Hello Team,
We are trying to speed up our snapshot restoration speed in our ES cluster hosted on GCP Compute instances.
TL;DR :
- Current Performance: 50 MBps per data node
- Infra Capable of 500 MBps
- We want to improve our restore speed up to the maximum disk throughput (no throttling from infrastructure).
Infra Details :
- 5 Master | 7 Data | 2 Co-ordinator Nodes
- Each node has 16core/32gb config (heap size: 16gb)
- Each Data instance supports max 25k disk IOPS (500 MBps Throughput)
Current Restore Performance: 3 Gbps on the whole cluster (50 MBps per node).
We are currently getting 10% of the total disk write throughput. We are looking for options to improve it.

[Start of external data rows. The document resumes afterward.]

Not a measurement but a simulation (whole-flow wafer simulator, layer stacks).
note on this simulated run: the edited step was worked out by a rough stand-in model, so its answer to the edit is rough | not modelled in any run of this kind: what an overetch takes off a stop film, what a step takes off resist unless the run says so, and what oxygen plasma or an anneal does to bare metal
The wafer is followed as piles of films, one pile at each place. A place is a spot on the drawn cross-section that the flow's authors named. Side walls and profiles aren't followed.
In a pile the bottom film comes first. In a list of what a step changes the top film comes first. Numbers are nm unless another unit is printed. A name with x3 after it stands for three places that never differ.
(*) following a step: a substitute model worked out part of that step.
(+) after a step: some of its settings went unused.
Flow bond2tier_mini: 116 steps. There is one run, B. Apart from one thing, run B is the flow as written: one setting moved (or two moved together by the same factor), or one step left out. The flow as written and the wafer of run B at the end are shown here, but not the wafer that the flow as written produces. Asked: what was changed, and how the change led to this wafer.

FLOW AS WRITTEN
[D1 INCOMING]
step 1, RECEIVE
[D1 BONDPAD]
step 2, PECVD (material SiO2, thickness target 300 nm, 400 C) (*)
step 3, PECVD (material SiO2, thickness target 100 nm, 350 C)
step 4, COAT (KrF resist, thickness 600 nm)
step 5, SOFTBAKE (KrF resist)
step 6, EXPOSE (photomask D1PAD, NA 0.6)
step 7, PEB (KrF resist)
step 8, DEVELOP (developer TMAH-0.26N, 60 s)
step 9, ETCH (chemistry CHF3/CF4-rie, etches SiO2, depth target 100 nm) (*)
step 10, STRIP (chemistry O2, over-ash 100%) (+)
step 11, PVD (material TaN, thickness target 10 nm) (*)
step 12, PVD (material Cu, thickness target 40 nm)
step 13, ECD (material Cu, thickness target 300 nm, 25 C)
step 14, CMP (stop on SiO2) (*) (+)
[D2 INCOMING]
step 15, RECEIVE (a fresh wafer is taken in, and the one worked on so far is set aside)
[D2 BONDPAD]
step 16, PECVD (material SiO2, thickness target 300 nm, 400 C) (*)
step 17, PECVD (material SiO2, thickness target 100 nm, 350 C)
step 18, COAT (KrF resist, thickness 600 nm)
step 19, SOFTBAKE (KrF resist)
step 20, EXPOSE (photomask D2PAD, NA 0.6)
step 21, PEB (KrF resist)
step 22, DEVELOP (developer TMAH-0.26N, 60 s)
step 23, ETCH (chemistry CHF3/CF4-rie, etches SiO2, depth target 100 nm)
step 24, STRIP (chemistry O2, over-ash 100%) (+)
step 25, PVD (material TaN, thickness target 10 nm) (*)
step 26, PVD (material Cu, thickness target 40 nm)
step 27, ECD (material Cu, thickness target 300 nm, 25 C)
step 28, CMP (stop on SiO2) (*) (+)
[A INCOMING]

What we have already tried:
- cluster.routing.allocation.node_concurrent_recoveries: 30
- cluster.routing.allocation.node_initial_primaries_recoveries: 30
- indices.recovery.max_bytes_per_sec: 20gb
- indices.recovery.max_concurrent_file_chunks: 5
- thread_pool.bulk.queue_size: 2000
- thread_pool.bulk.size: 16
- thread_pool.index.queue_size: 2000
- thread_pool.index.size: 16
- thread_pool.snapshot.core: 10
- thread_pool.snapshot.max: 50
- transport.connections_per_node.recovery: 10
Tested the restoration speed on the below ES versions
-
6.8.12
- No improvement in the speed. -
7.10.2
- Massive improvement in the speed. 28Gbps speed for 7 data node cluster.
We are unable to figure out the config that is throttling the network performance.